Album: The Milk of Human Kindness

Label: Domino

Review date: May. 17, 2005


It’s old news, but Dan Snaith now records as Caribou. Some insignificant bartender in the East Village threatened to sue, forcing him to relinquish the Manitoba name. Luckily, dramatic alterations like this are nothing new to Snaith, who is currently writing a thesis concerning modular forms, part of his PhD in mathematics. After debuting with the cozy Start Breaking My Heart (all too similar to some other Canadian-dubbed purveyors of pastoral IDM), he followed with the more organic psyche-candy Up In Flames. Throughout it all, Snaith’s maintained a warm sound, and in his latest incarnation, he disguises shoegazed sampledelica as a live band.

Reveling in a kaleidoscopic, almost naďve sense of discovery, The Milk of Human Kindness is filled with the undulating trance of Neu! and Can, the ferocity of Lightning Bolt, and the hazy beats of Express Rising. The eccentric Snaith rips the rarefied sounds of modern pop from their established context and forms nonlinear compositions constantly in flux.

The number of brief deranged flourishes among fleshed-out thoughts lends Kindness a sort of Trout Mask Replica pace. Of the spastic tracks, Snaith’s apparent homage to Morton Subotnick sounds more like Fela Kuti and Odyssey and Oracle. The alarming “Lord Leopard” – Snaith’s first stab at hip hop – melds shrill, Bronx-style beats, a looped harpsichord and a Julliard recital.
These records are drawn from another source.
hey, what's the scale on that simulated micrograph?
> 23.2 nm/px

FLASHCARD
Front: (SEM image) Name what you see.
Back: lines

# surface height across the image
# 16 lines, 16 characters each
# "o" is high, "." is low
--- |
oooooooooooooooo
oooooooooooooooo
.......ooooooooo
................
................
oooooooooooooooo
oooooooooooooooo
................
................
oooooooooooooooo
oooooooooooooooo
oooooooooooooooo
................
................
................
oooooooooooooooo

His other hip hop track, “Pelican Narrows,” is slightly more developed and one of the album’s finest. The permutation of its naked break and porcelain music box is dirtier than anything found on RJD2 or Boom Bip’s latest records. “Yeti”’s whirring mellotron, whimsical lyrics about skunks and feathers and blue-sky acoustic guitar would have fit right in on Flames. The modernized Easy Rider anthem “Bees” is the tightest groove Snaith has etched, all laid-back cooing, cascading brass and rapid-fire kit breakdowns.

Snaith wears restlessness well, making The Milk of Human Kindness more audacious and assured than anything he’s ever done. Spry, optimistic, cacophonous and always moving forward, the record acts as a microcosm of the Manitoba/Caribou state, with Snaith gracefully proving once again that change can be good.